You are viewing a plain text version of this content. The canonical link for it is here.
Posted to dev@flume.apache.org by Jürgen Jakobitsch <j....@semantic-web.at> on 2016/10/11 15:02:07 UTC

SpoolingDirectorySource with parentDirectory header

hi,

for a project using the SpoolingDirectorySource with a HDFS sink i wanted
to have the same (relative) directory structure in HDFS as in the spool
directory, which uses subdirectories.

to achieve this i updated (all in flume-ng-core)

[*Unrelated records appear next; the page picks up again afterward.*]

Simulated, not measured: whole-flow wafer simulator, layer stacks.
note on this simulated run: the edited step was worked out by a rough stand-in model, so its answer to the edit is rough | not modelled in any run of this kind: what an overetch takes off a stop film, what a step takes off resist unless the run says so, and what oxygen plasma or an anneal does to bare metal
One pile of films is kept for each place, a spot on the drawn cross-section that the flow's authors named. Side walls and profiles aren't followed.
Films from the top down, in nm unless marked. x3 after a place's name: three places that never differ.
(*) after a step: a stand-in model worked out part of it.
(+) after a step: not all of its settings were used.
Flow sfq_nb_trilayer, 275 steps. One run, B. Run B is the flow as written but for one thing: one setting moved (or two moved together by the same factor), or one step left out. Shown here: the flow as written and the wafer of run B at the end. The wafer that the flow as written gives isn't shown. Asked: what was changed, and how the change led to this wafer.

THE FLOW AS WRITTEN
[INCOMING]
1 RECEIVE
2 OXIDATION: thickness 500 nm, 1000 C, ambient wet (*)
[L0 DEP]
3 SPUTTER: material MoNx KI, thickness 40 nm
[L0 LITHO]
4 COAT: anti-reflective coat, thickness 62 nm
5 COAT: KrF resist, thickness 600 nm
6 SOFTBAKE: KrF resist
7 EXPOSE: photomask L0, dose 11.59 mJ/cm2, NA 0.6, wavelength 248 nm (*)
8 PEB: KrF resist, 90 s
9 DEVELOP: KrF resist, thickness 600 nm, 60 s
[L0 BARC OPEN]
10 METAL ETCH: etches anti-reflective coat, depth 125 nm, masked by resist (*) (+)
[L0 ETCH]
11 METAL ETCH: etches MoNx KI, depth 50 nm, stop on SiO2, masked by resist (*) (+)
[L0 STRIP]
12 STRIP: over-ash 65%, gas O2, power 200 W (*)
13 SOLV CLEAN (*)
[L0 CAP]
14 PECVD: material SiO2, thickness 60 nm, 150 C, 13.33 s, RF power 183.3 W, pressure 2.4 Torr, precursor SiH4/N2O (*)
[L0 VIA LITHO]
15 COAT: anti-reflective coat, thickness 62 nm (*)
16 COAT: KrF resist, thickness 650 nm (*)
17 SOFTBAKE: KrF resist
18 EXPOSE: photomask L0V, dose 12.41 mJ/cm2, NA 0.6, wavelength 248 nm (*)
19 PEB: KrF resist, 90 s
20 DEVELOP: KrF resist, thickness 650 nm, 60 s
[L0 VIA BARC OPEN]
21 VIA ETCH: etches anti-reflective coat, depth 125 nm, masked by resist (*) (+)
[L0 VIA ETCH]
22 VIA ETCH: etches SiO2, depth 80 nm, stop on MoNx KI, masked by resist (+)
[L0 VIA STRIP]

org/apache/flume/client/avro/ReliableSpoolingFileEventReader.java
org/apache/flume/source/SpoolDirectorySource.java
org/apache/flume/source/SpoolDirectorySourceConfigurationConstants.java

to include the following additional (optional) headers (analog to
basenameHeader):

parentDirectory (the parent directory of the file)

example:
spooldirectory: /var/lib/flume/data/
file: /var/lib/flume/data/some/subdirectory/somefile.log

parentDirectoryHeader = /var/lib/flume/data/some/subdirectory/

relativeParentDirectory (the parent directory of the file relative from the
spooldirectory)

example:
spooldirectory: /var/lib/flume/data/
file: /var/lib/flume/data/some/subdirectory/somefile.log

relativeParentDirectoryHeader = some/subdirectory/


i'm now using the following flume config (excerpt) to get a nice folder
structure in HDFS:

flume.sources.dirSource.spoolDir = /var/lib/flume/data
flume.sources.dirSource.recursiveDirectorySearch = true
flume.sources.dirSource.basenameHeader = true
flume.sources.dirSource.basenameHeaderKey = basename
flume.sources.dirSource.relativeParentDirectoryHeader = true
flume.sources.dirSource.relativeParentDirectoryHeaderKey =
relativeParentDirectory
...
flume.sinks.HDFS.type = hdfs
flume.sinks.HDFS.hdfs.path = hdfs://
bigdata.example.com:54310/application/root/directory/%{relativeParentDirectory}
flume.sinks.HDFS.hdfs.fileType = DataStream
flume.sinks.HDFS.hdfs.filePrefix = %{basename}

example:

a file : /var/lib/flume/data/some/subdirectory/somefile.log
would now be stored in

hdfs://
bigdata.example.com:54310/application/root/directory/some/subdirectory/somefile.log.1476194723885

i attach three patches in case someone finds this useful
(used: http://git-wip-us.apache.org/repos/asf/flume.git => branch : trunk
and instructions from here [1] to create the patch)

krj

[1]
http://stackoverflow.com/questions/9396240/how-do-i-simply-create-a-patch-from-my-latest-git-commit

*Jürgen Jakobitsch*
Innovation Director
Semantic Web Company GmbH
EU: +43-1-4021235-0
Mobile: +43-676-6212710
http://www.semantic-web.at
http://www.poolparty.biz


PERSONAL INFORMATION
| web       : http://www.turnguard.com
| foaf      : http://www.turnguard.com/turnguard
| g+        : https://plus.google.com/111233759991616358206/posts
| skype     : jakobitsch-punkt
| xmlns:tg  = "http://www.turnguard.com/turnguard#"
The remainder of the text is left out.